If an employer wants to employ a foreign worker – one from outside the EEA – they need a work permit.  And the ever-helpful Home Office is on hand to ease their way through the process.  In most cases it is the employer, not the prospective employee who has to make the application – which seems to be designed to test (a) whether there is a real employer (b) whether there is a real job and (c) whether there is a real reason why the job can’t be given to someone who already has the right to work here.

There is a ‘Working in the UK’ website which takes us to a generous 24 page PDF of guidance for filling in the form.  “If you have not applied for a work permit in the past five years”, they tell us, “you should send as much recent information as possible to establish that you are a UK-based employer, and that you are capable of offering a genuine vacancy.”
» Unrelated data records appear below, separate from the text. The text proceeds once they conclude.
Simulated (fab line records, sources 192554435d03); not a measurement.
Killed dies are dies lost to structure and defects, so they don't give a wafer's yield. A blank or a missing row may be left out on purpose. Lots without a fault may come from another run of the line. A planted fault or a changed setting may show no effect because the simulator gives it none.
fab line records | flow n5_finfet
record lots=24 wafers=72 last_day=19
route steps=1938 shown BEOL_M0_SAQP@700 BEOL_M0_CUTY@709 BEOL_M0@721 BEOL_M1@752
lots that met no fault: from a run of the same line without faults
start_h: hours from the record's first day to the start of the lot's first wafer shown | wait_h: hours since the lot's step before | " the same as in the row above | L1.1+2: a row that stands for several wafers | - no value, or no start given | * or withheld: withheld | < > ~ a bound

  • evidence of registration with HM Revenue & Customs to pay PAYE and National Insurance
  • a copy of your Certificate of Employers Liability Insurance
  • VAT returns
  • most recent company accounts, audited if possible
  • a copy of the landlord’s signed lease of premises, or rental or purchase agreement
  • company incorporation, fire, or food hygiene certificates or other registration or licensing documents
  • utility bills
  • business plans
  • balance sheets
  • contracts detailing your business
  • for IT and hotel and catering establishments, floor plans.

And those are just the general requirements.  Some of the more specific ones shift from the merely intrusive into the downright bizarre: if you are recruiting  hotel workers, the Home Office requires you to send in a copy of your wine list as an aid to their decision making process.

There are two more interesting features of this list, though.  The first is just how many things on it come from other bits of government.  The second is how much of it doesn’t exist any more.

The first is pretty obvious – and extends not just to VAT returns and company incorporation but also covers company accounts (deposited at Companies House).  It would be the work of moments to check the relevant databases, and should be far more secure and reliable than any dog-eared photocopies I might send in.  But of course the obvious is not obvious at all.  I don’t suppose for a moment that there are mechanisms for allowing Home Office people to check Companies House data, still less HMRC’s.  The default mechanism for joining up government is still to expect service users to do all the joining up which may be required, with no help whatsoever from the bit of government making the demands.

The second is more encouraging in some ways, but makes it even more urgent to overcome the first.  To meet the first requirement on the list, “employers need to provide either their P35 or a copy of their HM Revenue and Customs internet account book”.  Fair enough.  Except that I don’t have a paper P35 any more, I have been doing that online for years.  I have no idea what an “internet account book” might be, though I suspect it might have been some variant of “payment account book” before a spell checker got hold of it – and I haven’t had one of those for even longer.  I don’t have any paper VAT returns either.

In fact, come to think of it, a triumph of online service delivery which I had not spotted until writing that last paragraph is that none of the routine paper forms which used to go to various bits of government have to go on paper any more, except the annual accounts, which are a slightly different animal.

Of course I can print off various web pages which are the equivalents of all those paper forms – but that makes the process even more insane.  The flow becomes:  government database ->  web browser -> printer -> post -> clerical handling -> government database.  Government database -> government database might be just a bit more efficient.

The penny has dropped at VOSA that the MOT certificate is no longer a certificate in any meaningful sense, it’s a receipt:  the real value, and the thing which needs to be secured is the database entry.  That news clearly hasn’t reached into the Border and Immigration Agency.  I have a web page with my P35 on it – and could change it to say anything I wanted it to before printing it, with absolutely no way of telling from the printed version that I had done so – except, of course, by checking the PAYE database from which it was generated, which is where we came in.

As with most areas of sloppy security, Bruce Schneier is ahead of us, gently deriding security by letterhead:

Security-by-letterhead was fairly robust when printing was hard, and faking a letterhead was real work. Today it’s easy, but people — especially people who grew up under the older paradigm — don’t act as if it is. They would if they thought about it, but most of the time our security runs on intuition and not on explicit thought.

This kind of thing bites us all the time. Mother’s maiden name is no longer a good password. An impressive-looking storefront on the Internet is not the same as an impressive-looking storefront in the real world. The headers on an e-mail are not a good authenticator of its origin. It’s an effect of technology moving faster than our ability to develop a good intuition about that technology.